My, how the goalposts have changed.
According to Wikipedia, character assassination can be defined as:
Character assassination is an intentional attempt to influence the portrayal or reputation of a particular person, whether living or a historical personage, in such a way as to cause others to develop an extremely negative, unethical or unappealing perception of him or her. By its nature, it involves deliberate exaggeration or manipulation of facts to present an untrue picture of the targeted person...
In practice, character assassination usually consists of the spreading of rumors and deliberate misinformation on topics relating to one's morals, integrity, and reputation.
Also according to Wikipedia, "swiftboating" can be defined as:
Swiftboating is American political jargon for an ad hominem attack against a public figure coordinated by an independent or pseudo-independent group, usually resulting in a benefit to an established political force.
This form of attack is controversial, easily repeatable, and difficult to verify or disprove because it is generally based on personal feelings or recollections...
"Smear train" and other assertions made on the left to describe this conflagration are not so easy to define, so let's focus on whether or not the allegations of "character assassination" and swiftboating" really apply to this case.
Character assassination requires "deliberate exaggeration or manipulation of facts to present an untrue picture of the targeted person," and "usually consists of the spreading of rumors and deliberate misinformation on topics relating to one's morals, integrity, and reputation."

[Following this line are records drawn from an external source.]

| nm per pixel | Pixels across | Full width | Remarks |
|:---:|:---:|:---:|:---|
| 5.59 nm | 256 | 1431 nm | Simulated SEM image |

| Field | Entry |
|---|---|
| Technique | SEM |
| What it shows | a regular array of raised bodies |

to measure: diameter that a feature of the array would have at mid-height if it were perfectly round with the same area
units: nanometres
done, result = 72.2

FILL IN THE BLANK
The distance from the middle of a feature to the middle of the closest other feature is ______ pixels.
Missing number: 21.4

That is clearly not in evidence in this instance; Marcotte has been hoisted on her proverbial petard for her own controversial words, not for the words of others. The only possible claim of manipulation that can be made is that some critics have chosen to publish shorter excerpts of her commentary for the sake of brevity. Her comments, however have not been taken out of context, and a reader disturbed by her excerpted comments will be no less offended if they read the entire post in its entirety. In some instances, the full posts only serves to make Marcott'e comments more appalling to those offended by the excerpts. These comments made by Marcotte reflect her own, true feelings, as written by her own hand. A review of her comments resulted not in character assassination, but character definition. Charges of character assassination are completely false.
What about the charge of "swiftboating?"
The charges against Marcotte and McEwan are neither "difficult to verify or disprove." We have permalinks to what Marcotte haven't erased, and the rest is captured in the Google cache. The greatest damage done, clearly has been from a spotlight being cast on their own freely-given words. These words are, however, clearly based upon their own personal feelings, so one could presumably make the argument that they "swiftboated" themselves.
Other liberal bloggers have complained that Marcotte and McEwan have complained that the rantings on their personal blogs does not indicate in any way how they may perform as part of the Edwards campaign. It is of course true, but that was not the argument they were making when they pilloried Ben Domenech for the plagiarism he commited prior to joining the Washington Post as a blogger.
As a matter of fact, Media Matter's own David Brock stated:
...with each hour bringing new evidence of Domenech's racially charged rhetoric and homophobic bigotry, the time has come for the Post to end its ill-conceived relationship with Domenech. Examples of Domenech's views include:
- In a February 7 post on RedState, Domenech wrote that he believed people should be "pissed" that President Bush attended "the funeral of a Communist" -- referring to the funeral for Coretta Scott King. As you know, labeling the King family "communists" was a favorite tool of the racists who opposed them. In another RedState post, Domenech compared "the Judiciary" unfavorably to the Ku Klux Klan.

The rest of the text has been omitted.